The dreaded week arrived. And I've been totally putting off this post because, well, I can't even wrap my head around how to explain or write what it's like going back to work after having the last 5.5 months off with you two little chicken butts.
So I'm putting it plain and simple. I've cried everyday since I've gone back. Even today when I'm not even going to work. Anything can set me off into tears... turning into a crowded parking garage or getting a random text from someone saying, thinking about you or simply a song on the radio. I'm a crybaby. As a matter of fact, I'm teary just thinking about getting teary. But, that my little lovers is just a sign of where your momma's heart is at. Torn.
I'm not gonna lie. I've dropped the F bomb a lot the last week. I know, that isn't right. But I'm angry. And when momma's angry I swear. WEIRD. Lulu, I know that isn't my best word choice. Thank you (always) for that reminder.
I miss you guys. I know you miss me too. Ar, you told me last night before I tucked you in with tears in your eyeballs that you missed me becuase I make it loud in the house and Nonnie doesn't let you eat a lot of sugar (made me laugh and cry at the same time). Oh my little lulu bear, no one will ever let you eat as much sugar as I do...guarentee it.

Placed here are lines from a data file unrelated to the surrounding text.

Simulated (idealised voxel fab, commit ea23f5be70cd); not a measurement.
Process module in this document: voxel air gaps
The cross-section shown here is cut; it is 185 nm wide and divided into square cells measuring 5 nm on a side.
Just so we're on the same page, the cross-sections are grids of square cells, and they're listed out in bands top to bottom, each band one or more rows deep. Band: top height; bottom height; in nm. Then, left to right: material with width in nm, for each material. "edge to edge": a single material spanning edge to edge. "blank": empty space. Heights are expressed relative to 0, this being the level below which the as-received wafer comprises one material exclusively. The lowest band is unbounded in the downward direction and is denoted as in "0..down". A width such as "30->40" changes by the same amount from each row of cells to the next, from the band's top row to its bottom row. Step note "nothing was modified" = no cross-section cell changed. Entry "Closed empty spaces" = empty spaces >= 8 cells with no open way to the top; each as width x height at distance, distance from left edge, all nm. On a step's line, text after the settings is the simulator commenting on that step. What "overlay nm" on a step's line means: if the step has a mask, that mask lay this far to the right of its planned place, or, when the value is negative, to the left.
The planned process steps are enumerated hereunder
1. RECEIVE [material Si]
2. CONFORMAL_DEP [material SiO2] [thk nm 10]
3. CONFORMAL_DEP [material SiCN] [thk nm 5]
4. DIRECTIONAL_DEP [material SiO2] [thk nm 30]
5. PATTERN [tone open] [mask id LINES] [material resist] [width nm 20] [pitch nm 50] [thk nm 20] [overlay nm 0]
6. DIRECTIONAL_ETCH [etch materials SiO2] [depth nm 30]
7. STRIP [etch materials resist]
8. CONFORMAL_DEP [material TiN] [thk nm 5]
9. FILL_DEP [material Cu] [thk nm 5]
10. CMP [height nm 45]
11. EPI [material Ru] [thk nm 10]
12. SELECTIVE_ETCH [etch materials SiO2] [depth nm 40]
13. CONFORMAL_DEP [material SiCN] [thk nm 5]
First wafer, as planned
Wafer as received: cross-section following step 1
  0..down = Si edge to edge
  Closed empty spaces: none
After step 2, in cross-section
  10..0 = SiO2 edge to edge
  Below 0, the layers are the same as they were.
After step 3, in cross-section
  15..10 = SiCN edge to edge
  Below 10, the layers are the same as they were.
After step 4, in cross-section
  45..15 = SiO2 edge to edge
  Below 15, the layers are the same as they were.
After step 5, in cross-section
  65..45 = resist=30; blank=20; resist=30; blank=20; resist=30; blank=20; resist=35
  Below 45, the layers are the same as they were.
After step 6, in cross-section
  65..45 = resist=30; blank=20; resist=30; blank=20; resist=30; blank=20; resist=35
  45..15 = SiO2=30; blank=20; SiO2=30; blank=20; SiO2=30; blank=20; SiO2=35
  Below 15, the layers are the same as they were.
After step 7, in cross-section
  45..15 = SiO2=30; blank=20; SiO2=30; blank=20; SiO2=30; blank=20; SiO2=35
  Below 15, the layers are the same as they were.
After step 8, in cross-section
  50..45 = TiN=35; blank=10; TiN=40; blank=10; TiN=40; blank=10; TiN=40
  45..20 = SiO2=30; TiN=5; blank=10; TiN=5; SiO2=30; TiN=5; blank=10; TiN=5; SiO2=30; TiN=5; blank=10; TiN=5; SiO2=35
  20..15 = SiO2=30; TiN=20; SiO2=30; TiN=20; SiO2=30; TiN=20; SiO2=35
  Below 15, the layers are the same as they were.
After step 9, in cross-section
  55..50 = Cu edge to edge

Briggs, I think you are a little indifferent on the sitch. I get home, you look at me and smile then go right back to your toy or hands or grabbing your feet (yes! you can finally grab your toes #yogababy). I do know that you miss me a little because last night you woke up twice!! just to get some nuzzles with your momma. I'm ok with that. For realz...but let's not make that a nightly habit.
So my little angel babies. I'm heart broken. You see, Amazon loves ME so much they want me in their office every little single day of the week. Even with blood shot, puffy eyeballs.
This week I'm really, really, really going to try and not cry everyday. And be super positive. And know that this is just a dot (remember that crazy post) and that it's not always going to be like this.